Building online safety Part 2 1

Building online safety for your family.
Part 2: Navigating online risks

This is about equipping ourselves to safeguard our children, the digital natives in our lives. Let’s think about some of the risks and add to what we can do to mitigate against them.

The following risks are things I would far rather not think about, and yet they exist and we need to know about them. In no way am I wanting to be a fearmonger. This is about equipping ourselves to safeguard our children, the digital natives in our lives. Let’s think about some of the risks and add to what we can do to mitigate against them.

You can read part 1 here

Creepy people

There are predators who know how to find vulnerable children online and try to exploit them. I recently read a blog article talking about “sad fishing”. This is the process of predators actively looking for kids online who appear depressed/sad/lonely, identifying them via their social media status updates. Because what is true in real life is also true in the digital world; predators attempt to groom kids who appear a little distant from others emotionally or socially. You can read the blog article here https://protectyoungeyes.com/no-digital-secrets-3-actions-respond-porn-predators/and I highly recommend signing up for Protect Young Eyes (PYE) emails to keep on top of the apps and games your kids are interacting with. PYE will be launching a Masterclass for families online quite soon, have a look at their website if you’re interested. www.protectyoungeyes.com

I read a report on the impact of technology-assisted (online) child abuse versus child abuse in person. The shocking bottom line in the findings is that technology-assisted abuse (perpetrated by those creepy people referenced above), has more invasive and enduring impacts that in person abuse.

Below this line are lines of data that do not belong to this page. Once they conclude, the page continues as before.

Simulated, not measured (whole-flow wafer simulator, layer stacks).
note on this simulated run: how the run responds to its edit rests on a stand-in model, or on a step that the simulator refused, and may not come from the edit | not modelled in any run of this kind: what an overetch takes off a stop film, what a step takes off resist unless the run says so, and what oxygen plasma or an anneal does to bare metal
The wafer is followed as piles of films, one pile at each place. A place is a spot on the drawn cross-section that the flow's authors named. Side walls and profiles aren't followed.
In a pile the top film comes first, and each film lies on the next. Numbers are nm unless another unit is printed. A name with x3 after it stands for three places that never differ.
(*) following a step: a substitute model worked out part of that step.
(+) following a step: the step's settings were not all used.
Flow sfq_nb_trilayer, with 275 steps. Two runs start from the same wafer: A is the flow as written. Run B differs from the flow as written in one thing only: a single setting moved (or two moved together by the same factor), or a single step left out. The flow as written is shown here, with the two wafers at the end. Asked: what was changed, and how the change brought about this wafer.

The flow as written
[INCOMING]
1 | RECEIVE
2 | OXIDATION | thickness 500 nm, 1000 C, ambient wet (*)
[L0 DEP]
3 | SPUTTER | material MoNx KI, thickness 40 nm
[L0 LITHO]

Here is a link to the research report if you want to know more https://learning.nspcc.org.uk/research-resources/2017/impact-online-offline-child-sexual-abuse

Always find out who your children are interacting with online- highly recommended only people they already know in real life- and have those parental controls in place. Exactly how you protect your children in real life, is how you need to think about protecting them online. Supervise them, know who they’re spending time with, make sure they know you’re available to talk no matter what.

Pornography

This is such a huge and pervasive issue throughout society that it needs its own conversation, maybe a post for another day. However, it is important to keep acknowledging the very real existence of pornography and the impact it has on all of us, and more and more on our children.

The average age of children in South Africa being exposed to pornography is 11. But I know of children who have had exposure even younger, and some have become addicted. I will say that again, children as young as primary school age are becoming addicted to pornography. And it is important to note that boys as well as girls are being exposed and becoming addicted to porn.

You may find it hard to talk to your children about their bodies, harder still to talk about sex and so porn may be the very last thing you feel equipped to talk about. There are resources out there to help.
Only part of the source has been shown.